Michael Nyman_detail
The Jury of the Kilar Award granted the award to the British artist for his ability to create musical metaphors, helping the spectator to read between the lines.

Attention to ethics and traditions of composing art, the originality of the musical language, creative versatility, technical mastery, legibility and autonomy of soundtracks – are the main criteria of choosing the winner of the Kilar Award. The British composer Michael Nyman, who composed the scores for Jane Campion’s three-time Oscar winning film The Piano, will be the fourth winner of this prestigious award in its history. Nyman will receive the statuette in Katowice on the 29th May 2018, at the inaugural concert of the 11th Film Music Festival in Krakow.

The Wojciech Kilar Award has been funded by the Mayors of Krakow and Katowice in recognition of the achievements in world film music and having in mind artists who – following the patron of the award – have remained faithful to traditional art of composition. ”We nominate the artists who – like once Wojciech Kilar did – put film music on an equal footing with autonomous works, devoting much attention and brining a focus to it. The establishment of this award has three goals. The first is to pay tribute to the great composer, the second to honour original creators whose work draws inspiration from folk and national traditions, and the third is cooperation between Krakow and Katowice in the field of culture and film” – says Robert Piaskowski, Artistic Director of the Film Music Festival.
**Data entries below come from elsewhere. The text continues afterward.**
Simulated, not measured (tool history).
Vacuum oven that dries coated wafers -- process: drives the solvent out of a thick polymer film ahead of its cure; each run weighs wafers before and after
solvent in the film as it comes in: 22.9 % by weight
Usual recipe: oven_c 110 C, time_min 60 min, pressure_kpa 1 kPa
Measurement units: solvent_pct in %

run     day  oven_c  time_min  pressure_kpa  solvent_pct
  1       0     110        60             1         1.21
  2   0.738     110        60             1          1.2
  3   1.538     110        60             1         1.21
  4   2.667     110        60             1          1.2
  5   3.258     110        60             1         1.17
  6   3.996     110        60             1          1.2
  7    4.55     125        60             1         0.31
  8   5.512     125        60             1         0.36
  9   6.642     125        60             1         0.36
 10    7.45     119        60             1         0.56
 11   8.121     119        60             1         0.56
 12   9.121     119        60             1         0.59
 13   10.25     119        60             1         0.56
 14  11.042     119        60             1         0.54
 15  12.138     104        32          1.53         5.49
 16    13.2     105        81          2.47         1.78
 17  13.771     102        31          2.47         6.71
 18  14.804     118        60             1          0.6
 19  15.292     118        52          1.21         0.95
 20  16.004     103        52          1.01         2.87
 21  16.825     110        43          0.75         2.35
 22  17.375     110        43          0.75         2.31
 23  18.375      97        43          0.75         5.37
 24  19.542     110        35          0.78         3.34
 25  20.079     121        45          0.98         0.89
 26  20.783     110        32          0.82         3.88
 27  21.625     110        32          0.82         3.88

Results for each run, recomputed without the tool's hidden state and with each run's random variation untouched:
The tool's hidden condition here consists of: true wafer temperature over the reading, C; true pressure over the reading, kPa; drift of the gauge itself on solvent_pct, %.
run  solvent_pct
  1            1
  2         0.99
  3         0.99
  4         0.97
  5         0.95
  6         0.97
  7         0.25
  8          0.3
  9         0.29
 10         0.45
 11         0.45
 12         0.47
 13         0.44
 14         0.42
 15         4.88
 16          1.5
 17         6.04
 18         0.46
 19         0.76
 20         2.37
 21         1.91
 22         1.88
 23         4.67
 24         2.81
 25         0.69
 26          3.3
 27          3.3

The first winner of the Wojciech Kilar Award (2015) was the Oscar-winning American composer of music for Frida, Elliot Goldenthal. In the year that followed, the award went to the French composer Alexandre Desplat – the author of the Oscar-winning soundtrack for Grand Budapest Hotel. In 2017 the statuette went to Howard Shore – three times Oscar winner (The Lord of the Rings) and a Golden Globe winner, who composed nearly a hundred soundtracks for various genres of films.

In 2018 the Kilar Award will go to Michael Nyman – a British composer, musicologist and pianist, the author of around eighty film scores, symphonic and chamber music works, operas and music to do videogame Enemy Zero. Nyman graduated from the Royal Academy of Music (composition, piano) and King’s College (musicology) in London. He started his career from musical criticism and research on Romanian folk music. He also took interest in John Cage’s music and its impact on music by contemporary composers. In 1974 he published his conclusions in the work titled Experimental Music Cage and Beyond. As a composer he is particularly fond of opera – among his most famous titles there are The Man Who Mistook his Wife for a Hat 1986u, as well as Facing Goya from 2000 and Man and Boy: Dada from 2003.

He debuted on the silver screen in the 1970s. Almost immediately he started regular cooperation with the famous post-modernist director Peter Greeneway. What history of the cinema owes to Nyman is the introduction of minimalism to film music – the composer first used this term as early as 968, in the article titled Minimal Music, published in the British magazine The Spectator. According to the Polish musicologist Anna G. Piotrowska, this type of music was to ”help personalisation of the content”. During his fifteen-year collaboration with Greenaway, Nyman created a model of the film score based on traditional elements of composition language combined with modern music style with great mastery. His soundtracks to such masterpieces of post-modernist cinema as The Cook, the Thief, His Wife & Her Lover (1989) or The Drowning with Numbers (1988) is based on the simplicity of consonance, regular rhythms and persistent repetitiveness of one musical motif. The composer gained the greatest popularity for his minimalist soundtrack, composed in 1993 for the historical drama The Piano directed by Jane Campion. The record with the soundtrack for The Piano sold in three millions of copies.

The Jury of the Wojciech Kilar Award chose and honoured Michael Nyman for the originality of his film music, both strictly connected with the plot and opposing the picture and discovering the meaning and sense that are invisible on the screen and unheard in dialogues. The members of the Jury appreciated his approach to musical tradition. ”His research on folk songs is similar as the worship of and respect to heritage typical of the patron of the award Wojciech Kilar; they show that the roots of music can be a great source of inspiration and emotions. Nyman shows a deep understanding to the complexity of the world and art, which at the same time allows to translate it into the most universal language of all – the language of music” –we can read in the justification of the Jury’s decision.

The fourth winner of the Wojciech Kilar Award in its history will be a guest of honour of the 11th Film Music Festival in Krakow, which is going to be held from the 29th of May to the 5th of June 2018. He will receive the award at the inaugural gala of the festival in the NOSPR concert hall in Katowice. The programme of that evening will include Nyman’s suite from The Piano, with the composer at the piano.